What happened to the field we serve? Most outdoor centers are client-driven, not program-driven. In their view, they must constantly hustle to meet the expressed needs and desires of their clients, whatever those might be, rather than becoming proactive in selling an expensive earth education program. Most nature centers are still caught in the web of Victorian nature study, plus local expectations and funding, and most schools are facing ever greater financial constraints and ever more reluctant teachers.
The prospects for establishing programs in additional countries are not good. Our programs are just too rigorous and costly for most sites. In the US, they have succeeded primarily as entrepreneurial enterprises run by the institute’s Associates. In Canada, school systems and a couple of major outdoor centers have supported them. And in Australia, the Girl Guides took them on. Lots of places in other countries would like to offer them, but when their administrators assess the financial realities and our restrictions on their use, there is little support, and even where there is, we have found it hard to keep up with helping them.
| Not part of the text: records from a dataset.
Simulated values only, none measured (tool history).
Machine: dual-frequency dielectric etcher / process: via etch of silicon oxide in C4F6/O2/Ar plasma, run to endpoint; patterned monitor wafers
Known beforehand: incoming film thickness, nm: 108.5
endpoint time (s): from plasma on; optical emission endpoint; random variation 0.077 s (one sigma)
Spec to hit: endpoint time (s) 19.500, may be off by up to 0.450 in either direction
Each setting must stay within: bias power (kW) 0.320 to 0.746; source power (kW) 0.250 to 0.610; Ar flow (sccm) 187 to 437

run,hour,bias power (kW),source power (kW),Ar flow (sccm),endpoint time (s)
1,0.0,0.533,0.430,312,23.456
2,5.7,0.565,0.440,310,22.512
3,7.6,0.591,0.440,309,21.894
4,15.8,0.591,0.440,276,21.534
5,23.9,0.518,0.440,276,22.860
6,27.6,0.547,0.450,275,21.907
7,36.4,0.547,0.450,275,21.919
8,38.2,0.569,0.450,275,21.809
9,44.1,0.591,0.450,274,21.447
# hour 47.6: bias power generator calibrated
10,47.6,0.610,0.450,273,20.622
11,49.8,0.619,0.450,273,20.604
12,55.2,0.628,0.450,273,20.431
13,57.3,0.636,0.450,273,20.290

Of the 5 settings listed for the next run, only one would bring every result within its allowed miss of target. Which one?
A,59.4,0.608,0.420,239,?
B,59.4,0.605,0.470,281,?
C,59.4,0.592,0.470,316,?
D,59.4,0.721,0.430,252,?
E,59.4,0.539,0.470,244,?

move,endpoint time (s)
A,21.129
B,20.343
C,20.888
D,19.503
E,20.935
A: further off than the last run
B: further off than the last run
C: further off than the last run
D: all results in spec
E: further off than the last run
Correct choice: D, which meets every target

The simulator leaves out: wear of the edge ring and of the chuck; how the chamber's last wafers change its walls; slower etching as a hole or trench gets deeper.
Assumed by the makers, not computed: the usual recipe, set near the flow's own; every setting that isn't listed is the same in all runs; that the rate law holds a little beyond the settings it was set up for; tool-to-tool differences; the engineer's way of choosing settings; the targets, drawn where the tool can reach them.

In short, the horizon looks and feels rather bleak for our work. It is a sad reality that just as the planet is facing a century of ecological catastrophe, there are less educational resources available to address the causes, and large numbers of people are in denial about
what is happening.
To complicate matters for the institute, the individual pas- sions that enabled us to reach so many educators and interpreters around the world for over four decades have dwindled as well. The old-timers turned their attention to more local, job-related pursuits, plus their own families, and the “family” of institute volunteers found more gray heads and empty seats at its table. As the field changed, we had little success in reaching out and recruiting newcomers to fill those seats. Everyone knows that it takes a lot of time and energy to run our programs, but it also takes a lot of time and energy to support them through an international office and home. Cedar Cove stands at the crossroads of these realities.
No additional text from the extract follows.